With that in mind, let’s meet your audience. Faced with piles of paperwork, difficult choices, and a looming deadline, the people who screen your applications work long hours throughout the winter months. It’s in these months between the application deadline and the day acceptance letters are mailed that, as Matthew Swanson puts it, “you really pay your dues as an admissions officer.” Swanson, an assistant director of admission at Williams College in Williamstown, Massachusetts, describes twelve-hour days of reading applications. “I’ll spend a good amount of my life, when I’m not sleeping, either thinking about or involved in that process.” By the time it’s all over, he will have reviewed more than a thousand applications. At Carnegie Mellon, fourteen staff members process fifteen thousand applications and participate in weeks of “midnight madness,” working from half past seven in the morning until midnight.

Purpose of the Essay

With so many applications to review, why do colleges add to the burden by requiring a personal statement? After all, they have plenty of other factors to consider, including grades, recommendations, and test scores. You might be surprised, however, to know just how important the essay can be. Swanson sees it as an “anchor” for the whole application and considers it to be especially useful for highly selective colleges like Williams. “We do a lot of looking at numbers but among the many, many students who are academically qualified, of which there are far more than we have spaces for, the essay can be a real touchstone for someone in my position.” In other words, if you’re on the line between acceptance and rejection, the essay can be the deciding factor. Doughty at Carnegie Mellon concurs. He feels that a strong essay, one in which it’s clear that the student has a sincere desire to attend Carnegie Mellon, is a big help when the student’s application is borderline. He adds that many applicants don’t even make the effort to proofread their essays carefully and, relying solely on the computer’s spell checker, end up spelling the school’s name like a certain summer fruit.

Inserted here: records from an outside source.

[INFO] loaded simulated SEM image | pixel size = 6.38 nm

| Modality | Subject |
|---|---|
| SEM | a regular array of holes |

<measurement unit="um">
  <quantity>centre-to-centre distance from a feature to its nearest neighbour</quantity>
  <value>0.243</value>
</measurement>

Showcase Your Writing Skills

Personal statements are a great opportunity to demonstrate your ability to write well. In addition to the basics — accurate spelling, consistent use of tense, subject-verb agreement, and other mechanics issues — your readers will be looking for higher-level composition skills. Whether you’re applying to an art school like the San Francisco Art Institute, a small liberal-arts school like Mills College, or a university like Carnegie Mellon, the ease and clarity with which you express yourself in writing counts. Joan Jaffe, associate dean of admission at Mills College in Oakland, California, reads essays for good sentence structure, coherent paragraphs, and logical arguments. “We really want to get a sense of the student’s writing ability,” she says.

Create a Self-Portrait

Think of the personal statement as a self-portrait or a clip from the movie of your life. This is true even at art schools, where admission decisions are often based largely on student portfolios and where admission officers learn a lot about applicants through their work. Mark Takiguchi, director of admissions at the San Francisco Art Institute, told MyRoad that his team looks at the essay as an “extension of the portfolio; together the portfolio and the essay form a picture of who the person is.”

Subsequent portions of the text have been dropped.